Posted: Mon Oct 09, 2017 8:44 pm
by Arthur Fowler
I generally take RAW+ jpeg on my Nikon and use the jpeg unless something needs doing with light levels.
Last year I took a photo of a leopard in very low light that looked not bad on the jpeg. When I tried starting from the RAW though I couldn't get anywhere near the quality of the appearance of the jpeg. Seems the jpeg in camera conversion does a lot of very effective sharpening amongst other things.

I'm off on a short safari next year and ideally would like to shoot in RAW only as with my camera the buffering/write speed is substantially better that way. But unless I can get very close to the jpeg low light image quality then I am loathed to do so.

Is there some way of recreating the in-camera processing in post? I have Lightroom and PS but I'm far from an expert in either!

Thanks

Posted: Tue Oct 10, 2017 8:35 pm
by paulsaz
Shoot jpg only?

Lightroom should have adobe's efforts at recreating your cameras jpeg styles under the camera calibration tab of the develop module. In my experience these range from pretty close to nowhere near depending on manufacturer and how bothered adobe can be to get them right. They are not the same as the original jpegs though.

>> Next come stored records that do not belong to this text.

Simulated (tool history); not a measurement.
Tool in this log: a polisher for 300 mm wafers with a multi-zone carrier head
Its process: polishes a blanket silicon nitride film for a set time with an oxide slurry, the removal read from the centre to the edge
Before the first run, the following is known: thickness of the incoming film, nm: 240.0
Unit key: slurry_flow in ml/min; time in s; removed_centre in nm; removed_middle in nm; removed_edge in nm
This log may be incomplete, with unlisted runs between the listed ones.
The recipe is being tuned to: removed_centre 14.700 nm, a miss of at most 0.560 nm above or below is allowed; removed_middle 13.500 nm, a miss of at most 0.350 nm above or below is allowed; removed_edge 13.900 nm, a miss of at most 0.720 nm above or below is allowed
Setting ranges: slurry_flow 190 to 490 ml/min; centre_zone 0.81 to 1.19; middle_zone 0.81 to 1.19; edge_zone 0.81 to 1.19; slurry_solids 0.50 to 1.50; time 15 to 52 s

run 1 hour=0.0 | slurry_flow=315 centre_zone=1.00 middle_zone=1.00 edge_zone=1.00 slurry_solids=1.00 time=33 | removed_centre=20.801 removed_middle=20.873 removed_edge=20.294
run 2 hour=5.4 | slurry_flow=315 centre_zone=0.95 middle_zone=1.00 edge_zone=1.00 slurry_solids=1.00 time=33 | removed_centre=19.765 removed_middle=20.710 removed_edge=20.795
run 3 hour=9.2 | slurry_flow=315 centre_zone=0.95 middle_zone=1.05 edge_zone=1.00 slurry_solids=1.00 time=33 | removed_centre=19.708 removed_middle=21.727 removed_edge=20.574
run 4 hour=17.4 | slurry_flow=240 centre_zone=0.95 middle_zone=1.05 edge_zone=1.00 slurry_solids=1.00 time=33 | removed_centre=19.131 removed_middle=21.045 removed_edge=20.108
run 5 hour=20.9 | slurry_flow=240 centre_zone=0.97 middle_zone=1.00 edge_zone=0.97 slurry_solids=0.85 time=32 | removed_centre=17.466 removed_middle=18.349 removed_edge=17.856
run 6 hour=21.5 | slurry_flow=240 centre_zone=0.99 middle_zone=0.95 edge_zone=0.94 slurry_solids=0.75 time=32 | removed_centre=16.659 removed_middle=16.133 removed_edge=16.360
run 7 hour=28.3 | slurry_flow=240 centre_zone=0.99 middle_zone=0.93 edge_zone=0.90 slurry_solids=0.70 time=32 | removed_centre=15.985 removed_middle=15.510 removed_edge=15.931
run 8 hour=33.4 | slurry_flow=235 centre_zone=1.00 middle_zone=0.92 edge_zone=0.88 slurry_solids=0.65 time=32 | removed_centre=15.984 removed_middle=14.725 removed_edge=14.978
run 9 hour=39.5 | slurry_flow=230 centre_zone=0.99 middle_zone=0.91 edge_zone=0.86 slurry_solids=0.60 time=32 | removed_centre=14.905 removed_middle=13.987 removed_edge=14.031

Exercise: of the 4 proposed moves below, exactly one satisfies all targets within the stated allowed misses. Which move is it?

I'm surprised you see a significant increase in write speed shooting just RAW compared to RAW+JPEG, the jpegs are normally tiny in comparison to the raws. I assume you're using the fastest cards your camera supports? Makes a hell of a difference.

Posted: Tue Oct 10, 2017 9:01 pm
by Arthur Fowler
paulsaz wrote:Shoot jpg only?

Lightroom should have adobe's efforts at recreating your cameras jpeg styles under the camera calibration tab of the develop module. In my experience these range from pretty close to nowhere near depending on manufacturer and how bothered adobe can be to get them right. They are not the same as the original jpegs though.

I'm surprised you see a significant increase in write speed shooting just RAW compared to RAW+JPEG, the jpegs are normally tiny in comparison to the raws. I assume you're using the fastest cards your camera supports? Makes a hell of a difference.
Thanks for the reply. I will have a look at the camera calibration tab.
Edit: calibration only appears to affect colour and only on jpeg images in LR, not sharpening etc that is applied by the camera jpeg.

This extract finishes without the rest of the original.